Plain speaking - a story of inspiration and aspiration; Phil Redmond.
However, levity aside, I am really very proud to receive this additional honour from LJMU, especially at the same ceremony as Chrissie Maher who, in 1971, founded the UK's first community newspaper, The Tuebrook Bugle.
The news and features were written by local people in their own particular style and became a model for many others across the UK. Most have died away now, although the spirit can still be found in things like Scottie Press and the recent newspaper for young people in Anfield and Breckfield as part of the Biennial's "On the Street" project.
Perhaps the place for such projects is now on the web, but Chrissie's own story, from impoverished uneducated background to starting The Bugle and then eventually the Plain English campaign is yet another Scouse story of inspiration and individual aspiration.
The power of the individual seeing something that needed doing and just getting on with it; dragging officialdom behind in their wake so aptly demonstrated in 1994 when Chrissie pointed out that the NHS then had a 229-word definition: for a bed.

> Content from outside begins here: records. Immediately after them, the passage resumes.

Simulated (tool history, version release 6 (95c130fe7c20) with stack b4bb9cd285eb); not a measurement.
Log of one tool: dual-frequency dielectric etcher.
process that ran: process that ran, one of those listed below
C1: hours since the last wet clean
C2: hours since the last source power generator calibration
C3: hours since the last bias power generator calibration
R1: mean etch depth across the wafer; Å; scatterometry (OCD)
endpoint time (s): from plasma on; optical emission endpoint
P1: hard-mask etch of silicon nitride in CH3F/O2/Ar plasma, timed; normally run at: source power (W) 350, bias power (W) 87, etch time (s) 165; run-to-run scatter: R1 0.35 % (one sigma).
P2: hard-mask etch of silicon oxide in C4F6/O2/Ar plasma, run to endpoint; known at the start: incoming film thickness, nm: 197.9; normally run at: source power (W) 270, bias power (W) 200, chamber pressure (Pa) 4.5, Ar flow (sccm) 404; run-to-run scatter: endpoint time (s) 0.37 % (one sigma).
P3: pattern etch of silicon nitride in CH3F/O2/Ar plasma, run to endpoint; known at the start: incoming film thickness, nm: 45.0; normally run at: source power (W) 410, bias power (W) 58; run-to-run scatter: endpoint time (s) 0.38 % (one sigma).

really to The Plain English Campaign is now recognised globally as the foremost advocacy agency for trying to abolish legalese and bureaucratic gobbledegook. Or, put another way, making things easier and clearer to understand.
Above all, though, Chrissie was an early advocate of the sort of community action that the Big Society is trying to promote. Proof once again that whenever anything radical happens, or is planned, it has usually already happened in Liverpool.